From the traditional rugs ( Indian carpet ) made by tribal shepherds to the rugs made by power looms of carpet factories, rugs have travelled a long journey. Over the centuries, there have been new techniques to weave beautiful rugs. Rug making is time consuming and involves a number of stages. Let’s take on this fascinating journey of how carpets are produced to become such exquisite samples of dexterity, luxury and adornment.
The Weaving process
- From wool to yarn – Before the actual carpet weaving process takes place in the carpet factory, there is lot that goes in making the yarn. Raw wool has to be converted to yarn through machines where the wool is converted into individual strands which are further spun into yarn. Yarn further undergoes a spinning process through various other machines that make it strong enough. This follows by cleaning the yarn with detergent and later rinsing many times with clean water and finally the yarn is sun dried for a couple of days. After drying the yarn is rolled into balls that facilitate weaving and knotting. This is how raw wool is turned into refined yarn that can be used in weaving Indian carpets.

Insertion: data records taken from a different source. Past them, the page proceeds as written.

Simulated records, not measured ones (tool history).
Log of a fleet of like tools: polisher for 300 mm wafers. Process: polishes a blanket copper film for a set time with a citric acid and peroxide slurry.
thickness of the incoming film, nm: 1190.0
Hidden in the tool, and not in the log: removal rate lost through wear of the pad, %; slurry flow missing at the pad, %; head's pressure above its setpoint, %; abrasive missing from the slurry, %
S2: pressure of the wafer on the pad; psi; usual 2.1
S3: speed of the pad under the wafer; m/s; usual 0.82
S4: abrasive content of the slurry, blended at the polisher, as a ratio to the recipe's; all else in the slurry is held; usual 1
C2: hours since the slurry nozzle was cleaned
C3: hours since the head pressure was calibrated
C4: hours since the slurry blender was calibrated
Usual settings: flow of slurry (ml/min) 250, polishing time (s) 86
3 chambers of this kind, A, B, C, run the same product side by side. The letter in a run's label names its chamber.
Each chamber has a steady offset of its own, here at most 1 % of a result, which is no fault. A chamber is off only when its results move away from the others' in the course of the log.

- Dyeing of the yarn – Giving appropriate color to the yarn is one of the most important and visually appealing property of the carpets. Dyes are produced with great caution to derive exact shades as required for the carpet design. Yarns are dipped in dyes which are heated to the boiling temperatures for certain definite amount of time. After the dyeing takes place, the dyed yarns are placed under mild sun for drying. Mostly yarns are pre-dyed before tufting of the carpets, only few times the yarns are post-dyed through the technique of printing, continuous dyeing or beck dyeing.
Carpet Weaving techniques through dyed yarn – weaving of the dyed yarn into indian carpet takes place in many ways
- Handloom – loom knotted
- Flat weave – hand woven
- Power Loomed
The Finishing Process
Once the yarn is woven into a rug, there are few steps in the final processing of the rugs.
- Trimming, washing and drying of the rug – soon after the weaving, the rug is taken off from the loom for its trimming. The surface of the rug is smoothen out by removing extra hanging fibers. Pointed sharp scissors are used for this levelling. This trimming brings out the clarity in the design of the rug. After trimming, the rug is washed with detergent and later with only with clean water to get rid of all the dirt and left over detergent. A wood plank with a sharp edge is used to force water through rug for better cleansing. Later the rug is left under sunlight for drying for about four-five days.
- Rug shaving, and levelling is again done after rug has completely dried. This enhances the design, colors and levels the rug along its length and breath. This happens o be the most delicate part of the ccarpet finishing process.
- Stretching of this rug – After the levelling, the rug is stretched from all the sides with help of a metal frame for a day or two to assure the exact size and shape of the rug.
- Protective measurements – The appearance of the carpet is locked and preserved with the use of flurochemicals that protects from discoloration and soiling. These chemicals do not tamper the color or shine of the Indian carpets.
- Backing systems – A cushion may be attached to the rug (to which yarn is interweaved through tufting needles) to provide more stability to the structure. In some cases a bonding adhesive is applied to secure the rug for a longer time. Synthetic latex or vinyl is used to laminate the physical properties of the rug .There are also moisture locking backing systems that prevent moisture from seeping under the rug, in such cases a hard back is attached to the rug. All these backing systems maintains the durability and look of the rug for longer period of time and the care your carpet deserves.